He would've won. Whatever his faults as a candidate are, he's better than Barnes and that probably would've been enough to win by less than 2%. Not sure why anyone would think that there'd be all these Barnes voters switching over the Johnson purely because they're angry at Feingold for losing in the past. That doesn't make much sense to me.
He wouldn't generate enough turnout like Barnes did specifically because he's lost twice. Self-fulfilling prophecy in a way.
I don't know that I buy that. The race likely wouldn't have been written off the way it was with Barnes if Feingold had been the nominee, plus Evers' reelection would've driven turnout too. Although to be fair, Barnes probably would've won if the Democrats had known to take that race seriously in the first place. But I just don't see the reasoning behind the notion that all these voters would stay home because Feingold lost a couple times over the course of 12 years. It's not like he's run for the same House district and lost multiple times in a row.

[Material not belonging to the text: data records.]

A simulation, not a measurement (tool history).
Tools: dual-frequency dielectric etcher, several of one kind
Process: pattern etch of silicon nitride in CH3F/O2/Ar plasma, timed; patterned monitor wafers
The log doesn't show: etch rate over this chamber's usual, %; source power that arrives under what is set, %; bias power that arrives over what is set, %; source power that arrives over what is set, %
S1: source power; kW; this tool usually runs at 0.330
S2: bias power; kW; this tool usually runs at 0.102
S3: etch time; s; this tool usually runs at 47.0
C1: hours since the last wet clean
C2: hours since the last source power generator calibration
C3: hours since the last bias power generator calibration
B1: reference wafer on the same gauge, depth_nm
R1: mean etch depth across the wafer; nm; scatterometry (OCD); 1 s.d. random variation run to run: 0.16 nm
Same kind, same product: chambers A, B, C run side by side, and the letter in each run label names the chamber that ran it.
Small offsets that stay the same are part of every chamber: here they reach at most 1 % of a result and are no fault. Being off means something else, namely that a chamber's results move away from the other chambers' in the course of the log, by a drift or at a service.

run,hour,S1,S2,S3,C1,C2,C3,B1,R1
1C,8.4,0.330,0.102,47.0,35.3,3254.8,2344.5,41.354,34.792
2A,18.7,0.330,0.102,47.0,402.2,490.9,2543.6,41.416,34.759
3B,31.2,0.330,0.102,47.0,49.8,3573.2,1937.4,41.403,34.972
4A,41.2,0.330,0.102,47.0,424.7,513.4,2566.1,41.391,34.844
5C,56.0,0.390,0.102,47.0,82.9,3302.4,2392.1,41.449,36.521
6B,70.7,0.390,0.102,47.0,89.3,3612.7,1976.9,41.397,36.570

What makes you think the race wouldn't get triaged again?
Because Feingold is a recognizable name that Democrats would probably think has support in ancestral Democratic parts of the state. They wouldn't pursue the race for the right reasons, but that strikes me as the way that Democratic strategists still think.
But he still lost, twice (which also gives a lot of unnecessary ammo to RoJo). Not to mention in the face of Biden and good 2018 results thanks to heightened Milwaukee margins, strategists might well decide for someone that can max out the core and tighten up WOW, which Feingold can't....whereas Barnes almost did.